CPLEX Toolbox Function
Thanks Everyone
I'm using MATLAB 2010b 64bit and its cplex integration to solve an engineering problem. However, because of the memory leak of cplex, memory usage exceeds acceptable limits with cplex (100+GBs including virtual memory) hence I am not able to solve my problem. You can see a similar post here.
Then I tried to use MATLAB linprog from the optimization toolbox but the result was disappointing. The running time of the algorithm for a small problem instance was increased from 80 cpu sec to 2600 cpu sec.
Now, I need an LP solver integration to MATLAB which is similar to CPLEX or linprog. By "similar" I mean the way it accepts data input in the form (F, A, B, Aeq, Beq, ...etc).
I must be able to use it in loops. Do you have any suggestions for that?
I would be very surprised if there was a memory leak in cplex. If you have a large problem then the memory will grow with any sensible solver. Is there perhaps a memory leak in the interface to cplex? How big is your problem? Are you running multi threaded as each thread will take a copy of the problem and hence will eat a lot more memory.

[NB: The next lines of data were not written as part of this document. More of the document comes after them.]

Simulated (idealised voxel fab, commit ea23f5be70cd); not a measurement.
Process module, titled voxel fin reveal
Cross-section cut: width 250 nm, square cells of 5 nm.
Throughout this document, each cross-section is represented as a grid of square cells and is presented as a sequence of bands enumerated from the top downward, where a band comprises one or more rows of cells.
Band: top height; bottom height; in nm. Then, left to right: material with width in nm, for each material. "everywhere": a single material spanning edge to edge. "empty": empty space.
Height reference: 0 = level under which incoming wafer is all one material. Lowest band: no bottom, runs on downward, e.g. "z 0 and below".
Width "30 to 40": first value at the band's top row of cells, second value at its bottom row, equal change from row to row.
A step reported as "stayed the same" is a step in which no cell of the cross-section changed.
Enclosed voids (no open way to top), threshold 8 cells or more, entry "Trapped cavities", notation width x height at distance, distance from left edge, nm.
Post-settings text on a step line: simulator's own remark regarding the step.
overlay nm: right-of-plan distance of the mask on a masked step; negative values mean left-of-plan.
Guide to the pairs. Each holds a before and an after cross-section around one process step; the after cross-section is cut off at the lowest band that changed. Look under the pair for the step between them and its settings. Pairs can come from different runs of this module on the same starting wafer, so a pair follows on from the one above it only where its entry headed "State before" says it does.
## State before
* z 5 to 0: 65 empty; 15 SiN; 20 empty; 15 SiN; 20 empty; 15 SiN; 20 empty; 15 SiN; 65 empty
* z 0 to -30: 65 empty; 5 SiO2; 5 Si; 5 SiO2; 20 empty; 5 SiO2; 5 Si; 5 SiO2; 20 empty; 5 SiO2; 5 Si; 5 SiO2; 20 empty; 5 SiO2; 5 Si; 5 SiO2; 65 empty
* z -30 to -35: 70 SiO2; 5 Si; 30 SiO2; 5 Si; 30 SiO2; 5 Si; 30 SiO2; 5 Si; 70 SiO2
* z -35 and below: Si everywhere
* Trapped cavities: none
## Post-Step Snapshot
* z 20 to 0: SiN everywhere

You should not be surprised to find that other solvers take a lot longer than cplex to solve your problem. Certainly the free solvers will be very much slower than cplex for any large problem.
After some trials to fix MATLAB/CPLex API's memory usage problem (memory leak) and after referring to some studies I decided to switch to Gurobi solver. For pure LP problems, it seems to be slightly slower compared to CPlex but this can be due to the way I use Gurobi. Someone may find Gurobi faster compared to CPlex. I suggested that on my previous posts under different questions. Here are some academic studies[Analysis of commercial and free and open source solvers for linear optimization problems][1]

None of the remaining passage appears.